A parliamentary committee has rejected calls to store biometric identifiers on smart cards that would be given to problem gamblers to help prevent big losses on electronic gaming machines.

Committee rejects biometrics for problem gamblers

Handing down a 290-page report today on controversial gambling reform, the committee recommended that a "mandatory pre-commitment scheme apply to all players of high intensity electronic gaming machines by 2014."

High intensity machines were those that had the capacity to cost players up to $1,200 an hour.

Under the committee's proposal, players would be given a card with a default daily gambling limit that could be modified.

Players approaching their set spending limit would be alerted. If they reached the limit, they'd be locked out from gambling further, even if they tried to change machines or venues.

Some industry figures had sought for a biometric identifier to be stored on the cards to verify the player's identity.

Biometrics, it was said, could prevent a player wishing to gamble beyond their limit from simply borrowing or stealing someone else's card to continue spending.

But the committee disagreed, saying that cards need only "to demonstrate sufficient integrity and robustness in order to minimise identity fraud but not require onerous signing up processes or infringe upon individual's privacy."

"The committee explicitly rejects the use of biometrics for identity purposes," the report noted.

"The identification requirements needed to prevent player fraud can be accommodated with less intrusive technologies."

Another key technological reform proposed by the committee was the introduction of uniform national technical standards for operating systems and communication protocols used in gaming machines.

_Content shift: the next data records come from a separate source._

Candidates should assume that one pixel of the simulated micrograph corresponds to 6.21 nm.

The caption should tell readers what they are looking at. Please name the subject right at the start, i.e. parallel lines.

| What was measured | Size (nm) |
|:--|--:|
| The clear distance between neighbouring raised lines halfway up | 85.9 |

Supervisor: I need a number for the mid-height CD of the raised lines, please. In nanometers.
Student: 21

These would be introduced in several phases.

However, the committee recommended that the standards were not applied in phase one – where states and territories would need to alter "high-intensity" gaming machines to accept pre-commitment cards.

"Jurisdictions may elect to use differing technological solutions to meet the national pre-commitment features," the report stated.

Committee head and MP Andrew Wilkie said today that the committee was "happy for the states to achieve their own technical fixes".

The committee also recommended a national body be formed to oversee implementation of pre-commitment.

Wilkie said about 88 percent of gamblers would be unaffected by the proposed new rules because their existing spending limits were low.

He called on the reform's many vocal opponents to cooperate.

"This is an unprecedented Federal [intervention] in gambling in this country," Wilkie said.

"It's way beyond time [for critics] to either work with us and ensure implementation in the most favourable way to the industry or to get out of the way and let us get on with the job."

Vendors like Responsible Gaming Networks already claim to have pre-commitment technology that can be applied to poker machines.

Its system, SAFETY NET, was named in the "Top 20 Most Innovative Gaming Technology Products" at a competition in Las Vegas this week.